CP Issuers – Beware of Re-Designation Pitfalls!

Given the extreme volatility in credit markets and the shutdown of commercial paper (CP) issuance over the last year, many CP issuers missed their forecasts, which were hedged with payer swaps. Because the shut down affected then current forecasts and called into account the ability to accurately predict when markets would thaw, many CP issuers were forced to de-designate their hedging relationships, which were getting FAS 133 accounting. Now that the commercial paper market has thawed, many issuers are now looking to re-designate these swaps and get FAS 133 hedge accounting treatment. There are a host of issues that should be considered, including calculating the correct hypothetical derivative (for those using short-cut, this is no longer possible) and the bifurcation of the derivative into its loan and derivative components.

Since the fixed rates on swaps have come down over the past year and commercial paper issuers are in payer positions, these swaps are very likely to be in large liability positions. One of the key criteria under DIG G7 for the hypothetical derivative is to have a zero fair value at the time of designation. Therefore, in most instances, the fixed rate on the hypothetical derivative will be a lot lower than on the swaps whose fair value it will be compared with. The floating leg of the hypothetical will usually match the forecast profile of the anticipated commercial paper issuance under DIG G19.

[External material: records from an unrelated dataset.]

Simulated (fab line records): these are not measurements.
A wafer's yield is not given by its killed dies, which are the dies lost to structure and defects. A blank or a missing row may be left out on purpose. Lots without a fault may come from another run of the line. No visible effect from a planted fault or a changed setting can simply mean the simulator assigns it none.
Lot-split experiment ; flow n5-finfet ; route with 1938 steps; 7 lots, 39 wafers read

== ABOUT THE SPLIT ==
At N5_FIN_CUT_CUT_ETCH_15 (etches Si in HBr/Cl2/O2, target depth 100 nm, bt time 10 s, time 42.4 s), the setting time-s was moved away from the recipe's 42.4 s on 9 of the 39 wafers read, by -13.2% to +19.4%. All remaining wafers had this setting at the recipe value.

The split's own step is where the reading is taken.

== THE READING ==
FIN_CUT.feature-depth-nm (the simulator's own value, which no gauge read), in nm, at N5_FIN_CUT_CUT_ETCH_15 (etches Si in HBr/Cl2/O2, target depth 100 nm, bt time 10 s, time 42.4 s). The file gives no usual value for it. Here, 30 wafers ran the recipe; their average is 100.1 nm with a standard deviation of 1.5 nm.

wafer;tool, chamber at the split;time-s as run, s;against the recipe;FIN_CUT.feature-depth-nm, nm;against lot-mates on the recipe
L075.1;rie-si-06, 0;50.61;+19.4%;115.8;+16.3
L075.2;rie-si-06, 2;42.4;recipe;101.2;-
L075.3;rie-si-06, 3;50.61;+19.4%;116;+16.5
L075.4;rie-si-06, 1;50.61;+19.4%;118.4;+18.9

Most audit firms have put out literature stating that the swap that companies are looking to re-designate should be split into an “on-market” component and a loan. In other words, if the derivative is a payer swap that has a fixed rate of 3% and a fair value of -$1,000,000, and the then current on-market swap rate is 2%, following this logic, I technically have a “on-market” swap at 2% + a loan at 1%. Most audit firms assert that the change in value of the loan component should be treated as ineffectiveness (those using dirty values might need to back out those principal settlements). This line of reasoning doesn’t make too much sense to me since any instrument that has a fair value other than zero could potentially fall into this trap. Unfortunately, I don’t make the rules, so those looking to re-designate these relationships should involve their auditors, particularly on this point.

6 Comments

  1. Brent Kenny on March 18, 2010 at 5:31 pm

    Kirshnan,

    You have highlighted one of the most important issues with respect to hedge accounting. The impact of the “off market” component in a derivative that is re-designated is widely regarded as a financing element. As you have pointed out, most accounting firms require that this be included as hedge ineffectiveness. This inherently does not make sense, particularly in cases where the risk management objective is to hedge variability in future cash flows.

    If the risk management objective is to offset future changes in cash flows, an off market derivative can be just as effective as an at market derivative in achieving this objective. For example, an interest rate swap, whether it is at market or off market (provided both have the same underlying index) will experience the same CHANGES in cash flows during the hedge designation period. This is easily highlighted by examining an at market and off market swap over a period of time where the underlying rate does not change. The fair market value of the off market swap will migrate back to zero at maturity and there will be no change in the fair value of the at market swap. Note that in either case, the cash flows on both of these derivatives did not change, consistent with the stated risk management objective.

    However, accounting firms require that the financing component of the off market swap be included in hedge ineffectiveness and some require that it is also included in effectiveness testing. Accounting firms have yet to sufficiently explain these requirements when, in the example highlighted above, a change in fair value off an off market swap has nothing to do with offsetting future changes in cash flows and is in fact contrary to the risk management objective (whereas GAAP requires the assessment of effectiveness to be consistent with the stated risk management strategy). Unfortunately, based on experience, involving your auditors is unlikely to produce a reasonable answer to this inconsistency in their interpretation of the accounting standards.



  2. Krishnan Iyengar on March 19, 2010 at 5:45 pm

    Brent,

    Good observation regarding hedge of anticipated future cashflows, I agree. Hedgers shouldn’t be penalized for using an existing derivative to hedge variability in future cashflows vs. using an at-market one.